Fierce Media further pointed out that the article had few details on the supposed sale nor did it quote anybody by name or who was even talking about the issue. The uptick in the stock price makes the whole thing feel a little suspicious. I don’t think Roku is pushing the story but I think that somebody who has something to gain by manipulating the stock market may be.

And as is usual, every headline touting the supposed interest is based on the same unsubstantiated account from Business Insider. When there are multiple publications reporting a story, some readers think “well look at all the people saying it, it must be true”. Keep in mind, a lot of people said that the year 2000 would lead to all of our computers self-destructing too.

Not that Netflix or Roku would openly admit it if they were going to do something before they had to file the actual paperwork on such a transaction, but the story has the feel of a slow news cycle story.

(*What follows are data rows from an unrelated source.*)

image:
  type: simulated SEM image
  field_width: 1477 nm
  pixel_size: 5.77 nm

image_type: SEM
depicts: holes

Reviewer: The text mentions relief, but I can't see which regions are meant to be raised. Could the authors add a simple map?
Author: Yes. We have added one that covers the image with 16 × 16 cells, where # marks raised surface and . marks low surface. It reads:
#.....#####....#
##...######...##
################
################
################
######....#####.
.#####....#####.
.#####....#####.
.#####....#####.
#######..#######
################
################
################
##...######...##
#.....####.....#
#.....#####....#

One should ask the question, why would Netflix go in that direction? The argument that some are making is that it would give Netflix a bully platform to market their content. This is not incorrect. Some speculate that it would help Netflix navigate adding advertisements to its content. Again this is logical, but Netflix can hire its own advertising people. It is not as though Roku invented the whole idea.

If a merger between Roku and Netflix came off, it would also be the kind of merger that puts two entities that do completely different things together. And we have seen again and again that this does not work. There was a good reason that Roku, which started as a Netflix project to bring streaming to TVs in the first place ended up being a totally separate company.

All over the communications and entertainment industry, we are seeing companies untangle odd pairings. AT&T thought it could get ahead by buying into TV channels and distribution platforms and found itself trying to force square pegs into round holes. Netflix is a content company, Roku, despite its own investment into original content is a platform advertising company. Netflix does not need any help getting onto platforms. It’s on all of them.

Does anybody remember AOL Time Warner? Shoot does anybody remember AOL?

Some companies belong together. The merger between Viacom and CBS made perfect sense. Two companies that make content that can complement the other merged to make an existing streaming service more viable and expand the portfolio of their respective studios. Heck, the two were one company before already.

Another major story was Disney buying out its partners with Hulu. The merger with 20th century Fox and so on give a studio more studios, It gave it more intellectual property, it gave Disney more control of Hulu which it had been developing for years. Similarly, if Disney were to purchase a company that owned theme parks like say, “Sea World” it could be an expansion of its brand or a way to get more of a foothold in Florida. But it would probably not want to buy McDonalds, because they don’t do the same thing.

So right now I am going to lump Netflix buying Roku alongside of the Cheap Apple TV rumor, the “Apple is making a TV rumor, the expectation of a Microsoft cloud player device and others. Expect Netflix to concentrate on steadying the ship, reducing spending, and rolling out its new tiers. If Roku is going to be involved in any major transactions it is much more likely to be the one buying. I would keep an eye on Roku and Starz, or Redbox. You have to seriously consider how a company will work once the deal is done.

Of course, I can totally be wrong. So we will see. But until a reputable source comes forward this is nothing.